Top 10 Favourite Concept Art Books: Part 1

Concept Art Books

I've seen a few of these lists. Many repeat the same books. After sifting through a variety of similar headings, I decided to make my own catalogue. This catalogue will reflect what I personally think are great art books. Please note that I am a measly art student, and so my opinions on these books may be skewered and/or incomplete. Please use your own reasoning on art and cross reference with ideas presented to verify the usefulness of these books.

Books listed are what I consider to be the most important from a foundational perspective. Using the following three books would give great grounding, and be an efficient way to learn for any beginner artist. Read on and witness the Top 10 Concept Art Books: Part 1.

How to Draw

by Scott Robertson


How to Draw: drawing and sketching objects and environments from your imagination. Top of the list. This is the most foundational book that all concept artists should have. It covers drawing, perspective, and calculating shadows. From these foundations you will learn to draw anything you can think of. To be able to draw anything as you understand is one the greatest skills for any who works within visual media. Therefore this book should be first in line for furthering your craft.

For the arty souls it can be a bit dry. If you feel like the book is breaking 'art' down into scientific ideas, then you'd be exactly right. There's no go-around. While you don't necessarily have to plot shadows for every drawing, you need to understand the logic behind it. You have to bury your head in this knowledge, ingest the soil of perspective, and exhale visual communication.

However, once you understand the rules, then you can begin to manipulate them. Rules are a tool. Never forget that.

Graphic L.A.

by Robh Ruppel

Graphic L.A. breaks down 'everyday' urban scenes composition into graphic ideas. From this book you can learn to think graphically within art. It is a different approach to the "How to Draw"/viscom/dynamic sketching method. I feel as though the 'How to Draw' method focuses on scientific perspective, and in being accurate. Contrastingly, Graphic L.A. zooms in on making representational shapes, and bending scenes for a simpler read. It is as though 'How to Draw' is for drawing single objects accurately, while Graphic L.A. brings objects together to create a scene.

Admittedly, this book is harder to digest if you are a 'right brainer' (scientific/logical). You may skip past through the pages and think "Yeah, okay. That makes sense". However, you probably already know that concept art is a time skill. And you can't fake time. You need the mileage from actually drawing the compositions. Copy every composition in the book, and then find a similar way to apply it for your own study in real life. From there, you will be able to internalise and consume the tangible knowledge inside.

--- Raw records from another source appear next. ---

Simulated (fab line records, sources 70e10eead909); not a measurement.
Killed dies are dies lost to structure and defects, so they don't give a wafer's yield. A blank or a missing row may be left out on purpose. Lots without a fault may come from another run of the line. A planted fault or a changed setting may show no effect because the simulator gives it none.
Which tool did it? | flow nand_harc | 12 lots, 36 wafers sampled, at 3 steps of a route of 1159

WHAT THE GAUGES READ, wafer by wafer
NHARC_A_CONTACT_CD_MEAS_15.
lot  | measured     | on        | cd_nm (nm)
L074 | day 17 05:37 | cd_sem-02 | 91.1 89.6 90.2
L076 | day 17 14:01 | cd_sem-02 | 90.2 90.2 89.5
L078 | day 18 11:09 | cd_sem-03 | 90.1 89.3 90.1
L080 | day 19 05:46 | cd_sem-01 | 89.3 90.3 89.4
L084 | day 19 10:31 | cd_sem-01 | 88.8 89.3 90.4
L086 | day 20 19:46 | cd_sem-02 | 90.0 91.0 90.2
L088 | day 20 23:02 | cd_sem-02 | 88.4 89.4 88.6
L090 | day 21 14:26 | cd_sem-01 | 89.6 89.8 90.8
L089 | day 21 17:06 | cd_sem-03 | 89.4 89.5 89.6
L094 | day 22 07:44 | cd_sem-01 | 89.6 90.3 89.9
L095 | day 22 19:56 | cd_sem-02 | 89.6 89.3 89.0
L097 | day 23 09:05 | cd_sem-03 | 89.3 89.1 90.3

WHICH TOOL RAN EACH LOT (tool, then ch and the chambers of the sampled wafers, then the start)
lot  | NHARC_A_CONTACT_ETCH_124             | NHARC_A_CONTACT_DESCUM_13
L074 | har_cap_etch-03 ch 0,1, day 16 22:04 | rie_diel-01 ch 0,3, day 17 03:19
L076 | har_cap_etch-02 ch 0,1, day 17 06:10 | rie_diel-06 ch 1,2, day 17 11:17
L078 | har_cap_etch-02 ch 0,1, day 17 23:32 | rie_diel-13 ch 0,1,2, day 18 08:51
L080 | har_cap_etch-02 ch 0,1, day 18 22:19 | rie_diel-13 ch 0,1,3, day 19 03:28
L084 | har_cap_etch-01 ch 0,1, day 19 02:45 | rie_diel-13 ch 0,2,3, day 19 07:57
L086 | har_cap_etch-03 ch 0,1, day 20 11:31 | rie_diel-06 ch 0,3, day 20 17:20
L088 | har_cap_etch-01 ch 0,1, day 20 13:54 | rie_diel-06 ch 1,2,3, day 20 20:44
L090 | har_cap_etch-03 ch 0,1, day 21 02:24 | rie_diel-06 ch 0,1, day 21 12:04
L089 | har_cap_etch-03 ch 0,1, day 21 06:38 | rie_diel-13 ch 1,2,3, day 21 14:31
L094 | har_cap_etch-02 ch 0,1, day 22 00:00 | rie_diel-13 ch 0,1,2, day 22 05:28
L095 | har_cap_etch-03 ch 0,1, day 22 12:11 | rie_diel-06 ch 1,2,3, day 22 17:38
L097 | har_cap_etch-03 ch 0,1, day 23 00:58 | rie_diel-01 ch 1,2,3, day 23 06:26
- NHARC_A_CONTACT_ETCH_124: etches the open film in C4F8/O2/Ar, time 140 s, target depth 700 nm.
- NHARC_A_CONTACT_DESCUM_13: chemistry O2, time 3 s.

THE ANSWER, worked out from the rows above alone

Edit: There must be other good books that describe visual communication in a graphic form. If you have any suggestions please let me know in the comments below :)

Figure Drawing

by Michael Hampton

Figure Drawing: Design and Invention. So you know how to draw from "How to Draw", and you understand graphic shapes with "Graphic L.A." Well done. But without drawing people, you can never populate your theatre. Art is an expression of our human condition. Having figures in your scene will make it that much more emotional. Figure Drawing is the foundational book for understanding how to draw people. It blends both a 'scientific' understanding of the body (How to Draw), with a graphic portrayal (Graphic L.A.). Furthermore, it adds in a new component. Emotion.

Don't forget it's 'art'! It's about how it makes us feel!

And that's a wrap for Part 1! Hope you've gained some new insights into learning. Train smarter, not harder.